The day after the US Presidential election, we quickly wrote and posted about the market research industry’s failure to accurately predict the election. Since this has been our widest-read post (by a factor of about 10!) we thought a follow-up was in order.
Some of what we predicted has come to pass. Pollsters are being defensive, claiming their polls really weren’t that far off, and are not reaching very deep to try to understand the core of why their predictions were poor. The industry has had a couple of confabs, where the major players have denied a problem exists.
We are at a watershed moment for our industry. Response rates continue to plummet, clients are losing confidence in the data we provide, and we are swimming in so much data our insights are often not able to find space to breathe. And the public has lost confidence in what we do.

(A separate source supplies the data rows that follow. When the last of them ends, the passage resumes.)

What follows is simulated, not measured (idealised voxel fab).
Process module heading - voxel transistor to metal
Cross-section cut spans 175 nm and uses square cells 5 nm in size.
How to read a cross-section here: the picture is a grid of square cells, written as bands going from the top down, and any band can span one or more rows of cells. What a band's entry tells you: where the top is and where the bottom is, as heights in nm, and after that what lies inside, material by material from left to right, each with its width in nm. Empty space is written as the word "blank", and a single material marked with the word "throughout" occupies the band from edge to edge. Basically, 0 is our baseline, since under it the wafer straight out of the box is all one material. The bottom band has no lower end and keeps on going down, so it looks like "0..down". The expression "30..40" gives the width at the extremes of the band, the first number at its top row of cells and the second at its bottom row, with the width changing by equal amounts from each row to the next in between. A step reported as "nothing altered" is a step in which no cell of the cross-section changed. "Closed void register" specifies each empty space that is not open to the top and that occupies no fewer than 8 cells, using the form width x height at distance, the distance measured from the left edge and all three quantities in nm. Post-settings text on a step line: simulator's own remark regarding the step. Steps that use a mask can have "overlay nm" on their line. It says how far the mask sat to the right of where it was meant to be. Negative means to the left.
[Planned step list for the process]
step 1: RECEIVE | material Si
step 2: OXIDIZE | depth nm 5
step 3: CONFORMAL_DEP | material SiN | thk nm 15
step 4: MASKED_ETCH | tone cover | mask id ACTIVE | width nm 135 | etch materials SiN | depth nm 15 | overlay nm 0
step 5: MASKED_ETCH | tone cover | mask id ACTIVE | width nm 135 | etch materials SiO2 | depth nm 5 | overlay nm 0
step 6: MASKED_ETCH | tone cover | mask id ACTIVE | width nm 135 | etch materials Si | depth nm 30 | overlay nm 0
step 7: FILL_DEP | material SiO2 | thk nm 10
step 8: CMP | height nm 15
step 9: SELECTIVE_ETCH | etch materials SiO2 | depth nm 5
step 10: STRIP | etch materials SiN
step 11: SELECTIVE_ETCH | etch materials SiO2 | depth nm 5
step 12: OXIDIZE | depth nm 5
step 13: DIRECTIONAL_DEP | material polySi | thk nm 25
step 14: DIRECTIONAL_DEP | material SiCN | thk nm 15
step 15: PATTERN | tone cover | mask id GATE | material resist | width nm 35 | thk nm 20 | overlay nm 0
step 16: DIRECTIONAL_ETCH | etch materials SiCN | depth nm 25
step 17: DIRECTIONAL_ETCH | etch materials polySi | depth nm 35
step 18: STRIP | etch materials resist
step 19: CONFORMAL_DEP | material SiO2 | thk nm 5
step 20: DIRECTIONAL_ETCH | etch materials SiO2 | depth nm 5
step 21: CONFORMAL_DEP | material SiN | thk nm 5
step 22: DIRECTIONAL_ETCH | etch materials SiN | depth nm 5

Sometimes it is everyday conversations that can enlighten a problem. Recently, I was staying at an AirBnB in Florida. The host (Dan) was an ardent Trump supporter and at one point he asked me what I did for a living. When I told him I was a market researcher the conversation quickly turned to why the polls failed to accurately predict the winner of the election. By talking with Dan I quickly I realized the implications of Election 2016 polling to our industry. He felt that we can now safely ignore all polls – on issues, approval ratings, voter preferences, etc.
I found myself getting defensive. After all, the polls weren’t off that much. In fact, they were actually off by more in 2012 than in 2016 – the problem being that this time the polling errors resulted in an incorrect prediction. Surely we can still trust polls to give a good sense of what our citizenry thinks about the issues of the day, right?
Not according to Dan. He didn’t feel our political leaders should pay attention to the polls at all because they can’t be trusted.
I’ve even seen a new term for this bandied about: poll denialism. It is a refusal to believe any poll results because of their past failures. Just the fact that this has been named should be scary enough for researchers.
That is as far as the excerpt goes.